It should come as no surprise that the Internet’s official doctrine fails to provide necessary tools or that popular implementations fail to follow best practices. The Internet has always been vulnerable to the traffic demands of new applications: researchers encountered “Internet meltdown” in the mid-80s, and new users encountered a “World-Wide Wait” in the mid-90s. The solution to these problems was re-engineering of vital protocols, an increasingly dicey proposition. The Internet’s much vaunted “end-to-end architecture” means that upgrades to vital systems roll out at a glacial pace measured in years and even decades rather than the “Internet time” we heard so much about during the last bubble. The latest advance in Internet traffic management, Explicit Congestion Notification, was standardized in 2001 and remains dormant in Windows Vista.

Against this background broadband carriers struggle to balance of cost, performance, and fairness, all the while hectored by a consumer rights lobby oblivious to their technical challenges.

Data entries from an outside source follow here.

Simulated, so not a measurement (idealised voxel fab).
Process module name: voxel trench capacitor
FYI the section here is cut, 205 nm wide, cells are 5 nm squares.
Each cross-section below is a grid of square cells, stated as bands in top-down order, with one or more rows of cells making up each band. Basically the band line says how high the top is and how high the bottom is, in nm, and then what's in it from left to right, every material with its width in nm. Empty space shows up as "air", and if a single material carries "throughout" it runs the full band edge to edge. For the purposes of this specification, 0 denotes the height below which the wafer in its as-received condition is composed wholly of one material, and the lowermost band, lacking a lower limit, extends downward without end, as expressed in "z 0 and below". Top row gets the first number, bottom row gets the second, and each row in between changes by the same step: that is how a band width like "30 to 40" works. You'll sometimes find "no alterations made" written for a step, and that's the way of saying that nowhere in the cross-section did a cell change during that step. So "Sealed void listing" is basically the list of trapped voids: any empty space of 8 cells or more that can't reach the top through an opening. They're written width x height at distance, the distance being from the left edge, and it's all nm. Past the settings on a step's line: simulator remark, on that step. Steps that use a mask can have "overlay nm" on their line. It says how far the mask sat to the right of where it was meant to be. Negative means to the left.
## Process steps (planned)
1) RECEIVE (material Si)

The public is unlikely to benefit from the FCC’s protracted hearing process unless there’s a change of emphasis. Comcast has already announced a change to their traffic management system that makes it more application-agnostic, so the basis of the complaints will soon be moot.

The Commission should use the Stanford hearing to explore the ways that the Internet is unique among networks, and to improving the means available to consumers for evaluating competing Internet access services. For openers, this begins with the understanding that residential Internet access is a variable-rate system. These services are sold with caps on download and upload rates, not with guarantees that the peak rate is available at all hours (commercial Internet accounts with guaranteed “Committed Information Rates” are much more expensive than residential accounts.)

It would be helpful to consumers to know what rates they can expect, on average, at different times of the day, and to have additional management capabilities. End-user traffic shaping is an especially important feature for those of us with home networks.

While the FCC can help in getting a disclosure process moving, it’s not necessary to force it by creating new rules for network management. Industry, in collaboration with responsible consumer groups, is already headed in that direction, so it’s sufficient for the Commission to take a secondary role. The best thing it can do is lead by the example of conducting a more sober hearing than the Berkman Affair.